At Woolacombe School, we aim for the children to see themselves as mathematicians by developing a curiosity for and making rich connections between mathematical ideas. They do this through the development of the following areas (as outlined in the National Curriculum):
- fluency so that they can recall facts and concepts and apply their knowledge
- reasoning so that they can justify, prove, and provide an argument, conjecture or generalisation about a mathematical idea
- problem-solving by breaking a problem down into a series of smaller steps.
We follow the mastery approach to mathematics to guide all children towards a deep understanding of the maths they are learning. Each unit of study is given time for children to explore thoroughly and build on previous areas.
We teach a progression of skills and knowledge through the White Rose Maths programme. Please see our Maths Progression Overview below.
Click here for the Maths Progression Overview
Lessons are designed through ‘chunks’ or small steps to ensure that they are able to build on and apply learned skills. Children’s reasoning is scaffolded through the use of stem sentences and further developed through probing questioning . Problem-solving is at the heart of the children’s maths learning, giving them the opportunity to apply the tools and skills they have learned. Misconceptions are used as part of the lesson design to promote reasoned discussion. Careful use of manipulatives and varied images help children to gain a deep understanding of mathematical concepts. White Rose planning resources are used to support teachers’ planning.
The majority of children will move through the learning at the same pace, with some being supported through additional resources (manipulatives and images) or guided by an adult, and some demonstrating a deeper understanding through looking at the maths in a ‘different’ way through tasks to deepen knowledge. Those who are not sufficiently fluent have additional practice through ‘Top-up’ sessions to prevent gaps from widening or from pre-teaching.
Times tables facts are learnt through making connections between facts (using the Jill Mansergh counting stick approach) and are rehearsed through ‘Times Tables Rock Stars’.

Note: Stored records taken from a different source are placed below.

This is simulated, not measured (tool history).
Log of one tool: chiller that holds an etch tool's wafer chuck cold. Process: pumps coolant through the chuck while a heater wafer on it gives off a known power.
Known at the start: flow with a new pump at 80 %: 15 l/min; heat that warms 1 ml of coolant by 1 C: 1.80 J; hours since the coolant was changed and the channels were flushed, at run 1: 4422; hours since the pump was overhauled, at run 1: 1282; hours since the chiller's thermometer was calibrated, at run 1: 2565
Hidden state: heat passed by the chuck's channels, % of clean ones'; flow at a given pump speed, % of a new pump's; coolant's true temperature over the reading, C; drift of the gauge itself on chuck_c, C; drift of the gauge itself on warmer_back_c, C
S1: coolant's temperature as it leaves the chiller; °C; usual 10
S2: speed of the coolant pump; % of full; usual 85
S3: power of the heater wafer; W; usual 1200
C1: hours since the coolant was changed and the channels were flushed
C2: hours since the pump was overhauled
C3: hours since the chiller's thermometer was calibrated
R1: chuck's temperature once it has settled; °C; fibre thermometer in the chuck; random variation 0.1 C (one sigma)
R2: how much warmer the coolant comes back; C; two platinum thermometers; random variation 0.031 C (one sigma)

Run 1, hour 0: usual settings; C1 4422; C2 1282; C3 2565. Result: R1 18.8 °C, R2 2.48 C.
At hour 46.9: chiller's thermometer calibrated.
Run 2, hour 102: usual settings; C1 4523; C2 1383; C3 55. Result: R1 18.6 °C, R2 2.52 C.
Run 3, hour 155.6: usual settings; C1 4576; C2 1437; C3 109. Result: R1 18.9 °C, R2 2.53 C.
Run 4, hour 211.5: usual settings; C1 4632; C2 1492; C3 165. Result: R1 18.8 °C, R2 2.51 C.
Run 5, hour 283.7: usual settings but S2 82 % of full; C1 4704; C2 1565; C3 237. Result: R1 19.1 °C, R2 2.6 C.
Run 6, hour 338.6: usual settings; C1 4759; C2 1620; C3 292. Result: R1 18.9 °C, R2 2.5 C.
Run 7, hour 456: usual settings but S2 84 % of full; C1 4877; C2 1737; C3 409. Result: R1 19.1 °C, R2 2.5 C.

Assessment in maths is regular and ongoing. Teachers use this assessment to influence their planning and interventions and ensure they are providing a mathematics curriculum that will allow each child to progress. Feedback is given to the children through live marking (including self-marking) and next step tasks to ensure they are meeting the specific learning objective. Each term, children complete a summative assessment (NFER or previous SATs papers). The teaching of maths is also monitored through book scrutinies, learning walks and lesson observations. All assessments are then used to determine children’s progress and attainment.